SDR Career Paths, Ranked
Sep 1, 2024
Want to take the next step from sales development, but unsure where to go next? Here’s a full breakdown of all post-SDR tech jobs. ~enjoy!~
The most obvious answer: Closing Sales Role – Account Executive
Pros:
Fast-paced, competitive, and incredibly lucrative. You control your money destiny better than any other corporate employee. The harder & smarter you work, the more you get paid. The sky's the limit.
Cons:
Quotas are stressful.
Here are some stories of SDRs who became AEs on Transition Tales: Ian Sterns and Kayla Lucia
Hate Sales but still want to be Customer-Facing? – Customer Success
Customer Success teams help customers see value from the product. You help them with implementation, enablement, trouble-shooting. There’s often a sales-like element of this role because customer success teams have targets for renewals/upsell/cross-sell.
Pros:
You get to work with people & solve business problems with your product. The job is often seen as less stressful than sales.
Cons:
Back-to-back calls can be repetitive. If your product sucks, you’re the one who has to break the news to the customer that the product sucks.
Here are some stories of SDRs who became AEs on Transition Tales: Imran Kabir and Astrid Malone
Loved the email crafting part of the XDR job? – Content Marketing/Sales Copy Writing
Content Marketers create marketing content like emails, blogs, how-to guides, infographics, case studies, ad copy writing, and more. Sometimes they even write the emails you’re sending to prospects (this is called sales copywriting).
Pros:
You get to be paid to learn about the company, prospects, product and write about it. It can be a very creative role.
Cons:
Writing marketing materials can get repetitive. You often don’t have a lot of power to decide how your writing gets delivered.
Don’t quite want to write blogs/emails/etc but still like messaging? – Product Marketing
Product Marketing is the bridge between the product team and the rest of the world. They make sure that the messaging the marketing team is sending to the world is great, enable the sales team on product messaging, and collaborate with the product team to create marketing messaging for new products.
Pros:
Product marketing is often the best paid gig on B2B SaaS marketing teams.
Cons:
Similar to copywriters, they often don’t often own the execution of how the messages they make are used in the market. Also training salespeople on personas, products, and new features is not easy.

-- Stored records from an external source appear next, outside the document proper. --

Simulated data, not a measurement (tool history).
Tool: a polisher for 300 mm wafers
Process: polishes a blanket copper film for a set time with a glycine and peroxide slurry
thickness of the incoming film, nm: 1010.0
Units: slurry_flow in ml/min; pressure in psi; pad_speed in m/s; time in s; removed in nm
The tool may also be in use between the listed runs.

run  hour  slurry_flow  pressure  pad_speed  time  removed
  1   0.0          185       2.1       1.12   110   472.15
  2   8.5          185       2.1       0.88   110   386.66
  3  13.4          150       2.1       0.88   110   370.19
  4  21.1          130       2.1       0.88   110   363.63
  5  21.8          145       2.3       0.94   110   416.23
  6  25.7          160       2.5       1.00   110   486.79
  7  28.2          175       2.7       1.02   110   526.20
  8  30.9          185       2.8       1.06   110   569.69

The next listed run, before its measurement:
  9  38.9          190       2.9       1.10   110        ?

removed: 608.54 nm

Like ensuring your booth at trade shows are successful? – Event/Field Marketing
Field marketers execute events to drive pipeline. This means planning and executing dinners, parties, conferences, booth presence at industry conferences, and more.
Pros:
You get to work with a lot of partners and different exciting people in/around the org.
Cons:
Remember all the times you didn’t invite people to events or follow-up on event leads? Yeah. As a field marketer you’ll have to deal with that on the other side – No one helping with attendance and people dropping the ball on event followup.
Here are some stories of SDRs who became AEs on Transition Tales: Angelica Rafter
Loved being a mentor to new SDRs? – SDR/BDR Leadership
Pros:
It can be incredibly meaningful and fulfilling to grow early SDR talent. If you’re good at your job, your SDRs will love you.
Cons:
You’ll have to deal with weird requests from everywhere in the company. Managing SDRs can be like herding cats.
Here are some stories of SDRs who became AEs on Transition Tales: Beth Millan
Loved Teaching/Mentoring SDRs but Don’t Want to Manage SDRs? – Sales Enablement
Sales Enablement professionals make and deliver content for enablement.
Pros:
You get to teach XDRs and make educational content and mentor XDRs without the stress of having a quota like an XDR manager.
Cons:
Enablement, like teaching, is often undervalued. Sometimes you don’t have any say on what gets taught and you’re just the person that has to deliver training that comes from other teams.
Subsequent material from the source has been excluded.